RxPY v3 Remaining Work - Githubissues

dbrattli commented 5 years ago

This issue is for tracking the remaining work for RxPY v3.

[x] Fix type hints for pipe #355
[x] Disposables. Have been removed for RxJS 6. I think we should keep disposables, but make them simpler and remove the static Disposable object with methods and only have the simpler creation functions like create, empty etc.
[x] Move all observer files to core/observer.
[x] Fix testing/marbles.py.
[x] Lazy load schedulers. We have many schedulers that are not being used. Perhaps eventloop schedulers should be imported explicitly (full path) so they don't add to startup time
[x] Remove (result) mappers from combine_latest and with_latest_from.
[x] Add a starmap operator based on itertools for use with combine_latest et al.
[x] Remove BlockingObservable and methods and provide a blocking run() method instead.
[x] Remove all first arguments that accept Iterable[Observable] for all operators. Use *args instead.

Later, i.e v3.1

Merge internal and core to internal similar to RxJS.
Making Observables of type Generic[T] instead of Generic[Any]. The problem is what to do with vararg operators such as zip, combine_latest etc.

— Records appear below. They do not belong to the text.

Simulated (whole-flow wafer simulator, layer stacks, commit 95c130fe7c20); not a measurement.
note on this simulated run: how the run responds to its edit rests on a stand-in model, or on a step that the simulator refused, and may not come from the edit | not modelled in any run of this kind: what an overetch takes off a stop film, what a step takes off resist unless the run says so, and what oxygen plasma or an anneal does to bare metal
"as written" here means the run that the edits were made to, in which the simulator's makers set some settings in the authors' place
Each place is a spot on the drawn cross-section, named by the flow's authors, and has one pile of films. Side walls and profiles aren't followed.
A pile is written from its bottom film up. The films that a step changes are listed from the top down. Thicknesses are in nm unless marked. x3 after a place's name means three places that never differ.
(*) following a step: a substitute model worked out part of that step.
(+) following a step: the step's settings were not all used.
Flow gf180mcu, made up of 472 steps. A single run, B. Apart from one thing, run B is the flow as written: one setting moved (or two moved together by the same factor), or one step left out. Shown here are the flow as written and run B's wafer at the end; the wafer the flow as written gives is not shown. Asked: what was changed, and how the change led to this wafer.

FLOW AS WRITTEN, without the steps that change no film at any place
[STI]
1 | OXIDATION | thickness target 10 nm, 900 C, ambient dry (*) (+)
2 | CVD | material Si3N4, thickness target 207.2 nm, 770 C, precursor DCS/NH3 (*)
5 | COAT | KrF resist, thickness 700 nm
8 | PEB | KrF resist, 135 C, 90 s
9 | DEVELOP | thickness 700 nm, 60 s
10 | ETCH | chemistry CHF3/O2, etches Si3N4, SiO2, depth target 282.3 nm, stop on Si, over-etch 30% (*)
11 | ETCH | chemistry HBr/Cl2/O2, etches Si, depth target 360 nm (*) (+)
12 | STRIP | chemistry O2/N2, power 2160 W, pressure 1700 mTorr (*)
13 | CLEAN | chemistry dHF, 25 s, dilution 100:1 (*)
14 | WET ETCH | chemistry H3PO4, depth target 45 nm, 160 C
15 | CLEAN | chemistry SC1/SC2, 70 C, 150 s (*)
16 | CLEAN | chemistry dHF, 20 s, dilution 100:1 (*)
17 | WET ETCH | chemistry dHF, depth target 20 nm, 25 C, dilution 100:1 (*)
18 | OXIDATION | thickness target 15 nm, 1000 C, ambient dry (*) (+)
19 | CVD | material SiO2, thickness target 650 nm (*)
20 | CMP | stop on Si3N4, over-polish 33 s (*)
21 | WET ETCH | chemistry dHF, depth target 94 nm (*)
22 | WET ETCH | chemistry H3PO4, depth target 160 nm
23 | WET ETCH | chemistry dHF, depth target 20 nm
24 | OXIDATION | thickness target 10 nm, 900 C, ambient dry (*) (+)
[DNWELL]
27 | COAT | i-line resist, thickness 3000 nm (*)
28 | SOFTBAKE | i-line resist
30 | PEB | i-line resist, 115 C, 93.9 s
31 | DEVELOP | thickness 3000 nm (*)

jcafhe commented 5 years ago

About Disposables, I must say that I'm really confused and don't understand quite well what is the rxjs way. I Thought that:

subscription = source.subscribe()
subscription.unsubscribe()

was the same as:

disposable = source.subscribe()
disposable.dispose()

With your proposal, would we still be able to 'dispose' in the sense of "hey, I don't need your data anymore"?

dbrattli commented 5 years ago

Yes, want to keep disposables even if they are just an object wrapping of a function that takes nothing and returns nothing Callable[[], None]. In a functional programming language they would just be a function. In OO they become an object instantiated from a class inheriting from a baseclass that implements in interface with a single method.

They are extremely useful for controlling the life-time of resources such as subscriptions.

But we should remove the static disposable with methods and replace with create functions e.g. rx.disposable.empty() instead of:

from rx.core import Disposable 
Disposable.empty()

Similar to what we have done for static create of Observables, e.g rx.empty() instead of Observable.empty().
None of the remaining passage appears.